Sept. 3 (Bloomberg) -- South Africa's rand fell the most in two weeks against the dollar as stocks around the world dropped on concern slower global economic growth will sap demand for commodities and erode company earnings.

The rand declined for a third day as the Reuters/Jeffries CRB Index of 19 commodities slumped to a 6 1/2-month low after oil and metals prices fell. Commodities account for more than half of South Africa's exports, according to data from the Department of Minerals and Energy.

``Negative sentiment towards commodities is certainly acting as a drag on the rand,'' said Ulrich Leuchtmann, an emerging- markets currency strategist in Frankfurt at Commerzbank AG, Germany's second-biggest lender. ``A drop in commodity prices puts pressure on South Africa's ability to fund its current account deficit.''

The rand dropped as much as 1.6 percent to 7.9001 per dollar, the weakest level since Aug. 18, and was at 7.8832 by 1 p.m. in Johannesburg, from 7.7755 yesterday. It slipped versus 15 of the 16 major currencies monitored by Bloomberg, losing 0.5 percent against the euro to 11.3499, from 11.2897 yesterday.

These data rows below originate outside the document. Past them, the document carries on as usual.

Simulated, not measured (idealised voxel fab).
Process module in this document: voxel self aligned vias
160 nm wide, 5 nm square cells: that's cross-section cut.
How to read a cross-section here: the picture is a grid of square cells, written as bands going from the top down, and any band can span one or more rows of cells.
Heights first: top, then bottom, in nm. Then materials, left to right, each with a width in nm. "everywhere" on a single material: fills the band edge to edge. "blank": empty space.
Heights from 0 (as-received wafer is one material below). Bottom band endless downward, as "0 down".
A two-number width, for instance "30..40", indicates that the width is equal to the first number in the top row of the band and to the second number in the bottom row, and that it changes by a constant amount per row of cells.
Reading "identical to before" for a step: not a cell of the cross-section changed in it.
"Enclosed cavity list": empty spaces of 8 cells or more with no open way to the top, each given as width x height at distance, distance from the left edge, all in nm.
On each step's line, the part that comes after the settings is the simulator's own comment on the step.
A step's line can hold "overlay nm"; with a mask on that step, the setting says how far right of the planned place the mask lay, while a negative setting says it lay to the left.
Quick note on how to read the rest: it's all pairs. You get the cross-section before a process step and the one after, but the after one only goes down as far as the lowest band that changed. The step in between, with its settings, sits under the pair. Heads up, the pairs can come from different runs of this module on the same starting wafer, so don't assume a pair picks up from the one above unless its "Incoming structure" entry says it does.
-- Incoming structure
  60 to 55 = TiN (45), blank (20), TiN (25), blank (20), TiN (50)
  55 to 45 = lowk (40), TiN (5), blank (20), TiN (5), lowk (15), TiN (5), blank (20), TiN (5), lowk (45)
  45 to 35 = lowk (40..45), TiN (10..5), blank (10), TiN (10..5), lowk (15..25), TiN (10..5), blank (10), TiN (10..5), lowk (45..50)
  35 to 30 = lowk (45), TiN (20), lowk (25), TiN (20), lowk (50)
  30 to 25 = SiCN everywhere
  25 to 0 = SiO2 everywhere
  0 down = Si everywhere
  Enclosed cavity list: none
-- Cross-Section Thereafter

``Commodities have dropped on a resurgent dollar and expectations of slower global growth,'' said Chris du Bois, chief dealer in Cape Town at Master Currency, which runs a chain of money changers. ``That's knocked confidence in global equity markets and sparked further softening sentiment toward emerging- market currencies.''

Shares, Metals Decline

South Africa's FTSE/JSE Africa All Share Index fell for a fourth day, losing as much as 1.3 percent, led by a slide in mining stocks as gold dropped below $800 an ounce.

Gold lost as much as 2 percent as lower oil prices and a stronger dollar eroded the appeal of the metal as a hedge against inflation. Platinum fell as much as 2.1 percent. South Africa produces almost 80 percent of the world's platinum and about 10 percent of its gold, typically causing the rand to move in tandem with their prices.

South Africa needs foreign purchases of stocks and bonds to finance its current-account gap, which swelled to 9 percent of gross domestic product in the first quarter, the most in 26 years.

The MSCI Asia Pacific Index fell to a two-year low while Europe's Dow Jones Stoxx 600 Index lost as much as 1.1 percent.

Government bonds fell, with the yield on the benchmark 13.5 percent security due September 2015 adding 1 basis point to 9.25 percent. The yield on the 13 percent note maturing in August 2010, which is more sensitive to interest-rate expectations than longer-dated debt, climbed 7 basis points to 9.94 percent. Yields move inversely to bond prices.